February 01, 2008

Amazon's move to e-content threatens booksellers

Cutthroat price competition keeps driving bookseller after bookseller out of business. But the bigger threat is Amazon's move into digital content delivery.

I'm not too worried about e-books at this point. Amazon's Kindle isn't keeping me awake at night. Apple's Steve Jobs says Kind is dead on arrival because nobody reads anymore. Frankly, I'm more concerned about downloadable audiobooks.
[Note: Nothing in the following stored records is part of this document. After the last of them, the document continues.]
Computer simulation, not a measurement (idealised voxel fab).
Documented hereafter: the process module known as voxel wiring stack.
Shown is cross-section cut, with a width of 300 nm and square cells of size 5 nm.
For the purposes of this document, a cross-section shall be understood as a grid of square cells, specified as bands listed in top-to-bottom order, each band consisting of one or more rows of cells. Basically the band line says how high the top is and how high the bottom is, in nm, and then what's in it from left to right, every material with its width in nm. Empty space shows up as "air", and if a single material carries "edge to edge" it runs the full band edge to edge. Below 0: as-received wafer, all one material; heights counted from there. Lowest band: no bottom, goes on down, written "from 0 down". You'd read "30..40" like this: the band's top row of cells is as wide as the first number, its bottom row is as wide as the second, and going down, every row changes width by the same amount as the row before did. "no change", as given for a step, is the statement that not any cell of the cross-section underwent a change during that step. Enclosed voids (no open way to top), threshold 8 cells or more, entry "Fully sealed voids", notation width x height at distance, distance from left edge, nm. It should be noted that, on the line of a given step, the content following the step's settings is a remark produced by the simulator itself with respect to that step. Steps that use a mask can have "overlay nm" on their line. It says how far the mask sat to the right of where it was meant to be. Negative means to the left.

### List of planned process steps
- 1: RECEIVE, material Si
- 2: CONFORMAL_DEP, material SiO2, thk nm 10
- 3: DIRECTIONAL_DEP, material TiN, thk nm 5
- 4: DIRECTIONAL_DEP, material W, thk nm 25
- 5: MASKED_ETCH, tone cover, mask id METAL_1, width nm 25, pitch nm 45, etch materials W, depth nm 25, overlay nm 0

Being able to sell instant downloads of audiobooks for iPod and MP3 player is going to fatten Amazon's profits. Not only does this totally lock out third-party sellers, it even cuts out book printers and distributors, the whole industry supply chain! All Amazon needs to do is add a few bits to its computer.
On Thursday Amazon said that it had agreed to buy Audible, the Web’s largest provider of downloadable audiobooks, for $300 million. Amazon isn’t saying much about what it will do with the company, but bringing audiobooks directly to its Web site and to the Kindle is the obvious first step.
I'm not a computer geek by any stretch of the imagination, but I bought an MP3 player about a year ago and have worn out three sets of headphones since. I've been really surprised with the quality of the audiobook experience -- I don't know whether it's my imagination or not, but I seem to absorb more of a book's content when I'm listening to a good reader.

Someday soon, everyone is going to have a cellphone with the same capability of these MP3 player.